It is not really easy to poison the Moscow water
The Moscow interdepartmental anti-terrorist committee held a meeting devoted to the safety issues of the Moscow water against the background of recent terrorist attacks in Russia. As experience shows, after terrorist perform their attacks in crowded places, they switch their attention to city infrastructure objects of vital importance. Moscow vice Mayor Valery Shantsev believes that all dams and water intake constructions are safe enough. In addition, the official said, “it is impossible to poison such a vast amount of water in reservoirs of the Moscow region.”
However, it was decided to take certain measures not to let terrorists attack the Moscow water. “Law-enforcement agencies guard all water intake areas, police officers patrol them, the 24-hour video surveillance is provided too. Specialists constantly supervise the quality of water, conduct the daily chemical analysis of water samples,” Valery Shantsev said. In addition, Moscow authorities plan to start using harmless hypocloride instead of poisonous chlorine to purify water.

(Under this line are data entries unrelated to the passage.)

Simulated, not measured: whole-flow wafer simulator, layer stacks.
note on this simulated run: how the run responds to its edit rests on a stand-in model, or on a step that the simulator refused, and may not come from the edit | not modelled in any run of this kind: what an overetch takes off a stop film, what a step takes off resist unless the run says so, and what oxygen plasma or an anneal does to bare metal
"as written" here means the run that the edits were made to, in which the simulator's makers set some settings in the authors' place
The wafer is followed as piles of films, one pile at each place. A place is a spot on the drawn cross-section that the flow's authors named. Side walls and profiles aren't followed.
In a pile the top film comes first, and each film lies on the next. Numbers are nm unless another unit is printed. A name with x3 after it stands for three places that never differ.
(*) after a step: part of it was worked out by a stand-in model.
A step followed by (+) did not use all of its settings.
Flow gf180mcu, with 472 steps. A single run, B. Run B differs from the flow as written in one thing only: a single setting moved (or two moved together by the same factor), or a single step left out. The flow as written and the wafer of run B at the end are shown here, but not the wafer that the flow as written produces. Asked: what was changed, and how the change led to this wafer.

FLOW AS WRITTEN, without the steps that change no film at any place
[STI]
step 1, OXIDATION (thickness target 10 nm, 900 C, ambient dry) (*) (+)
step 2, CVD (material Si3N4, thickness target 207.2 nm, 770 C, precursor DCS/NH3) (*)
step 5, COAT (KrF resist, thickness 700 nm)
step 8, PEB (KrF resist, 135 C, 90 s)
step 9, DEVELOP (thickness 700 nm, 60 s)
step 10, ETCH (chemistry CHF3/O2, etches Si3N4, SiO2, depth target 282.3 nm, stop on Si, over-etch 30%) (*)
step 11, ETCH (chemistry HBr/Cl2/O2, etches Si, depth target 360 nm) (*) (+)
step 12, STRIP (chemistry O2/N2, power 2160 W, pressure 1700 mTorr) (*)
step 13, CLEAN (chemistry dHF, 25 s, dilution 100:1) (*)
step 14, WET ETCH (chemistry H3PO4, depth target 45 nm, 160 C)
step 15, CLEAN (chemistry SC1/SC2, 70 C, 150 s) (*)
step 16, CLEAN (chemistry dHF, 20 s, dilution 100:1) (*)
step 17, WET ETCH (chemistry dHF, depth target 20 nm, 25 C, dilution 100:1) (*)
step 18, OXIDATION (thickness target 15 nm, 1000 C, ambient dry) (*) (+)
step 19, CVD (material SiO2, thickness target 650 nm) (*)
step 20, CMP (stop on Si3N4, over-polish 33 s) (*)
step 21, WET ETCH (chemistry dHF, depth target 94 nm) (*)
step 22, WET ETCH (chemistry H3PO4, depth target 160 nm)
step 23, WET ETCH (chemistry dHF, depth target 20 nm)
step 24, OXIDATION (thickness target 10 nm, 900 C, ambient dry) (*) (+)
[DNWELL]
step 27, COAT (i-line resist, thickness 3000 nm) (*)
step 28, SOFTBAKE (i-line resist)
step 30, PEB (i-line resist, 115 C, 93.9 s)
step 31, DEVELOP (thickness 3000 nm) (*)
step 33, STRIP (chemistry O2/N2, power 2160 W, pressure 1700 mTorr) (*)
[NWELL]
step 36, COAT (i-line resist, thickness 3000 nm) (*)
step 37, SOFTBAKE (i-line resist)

”Hypocloride does not differ from chlorine as far as water purification is concerned. However, it will help diminish the danger of terrorist acts against waterwork stations,” a spokesperson for the press service of Moscow Water Channel company told the Izvestia. Hypocloride may cause only a slight chemical injury, if it appears in the atmosphere in its pure form, while the breathing of chlorine vapor leads to lethal outcome. In addition, it is not hard to disinfect a hypocloride-polluted territory – the chemical can be easily washed away with water.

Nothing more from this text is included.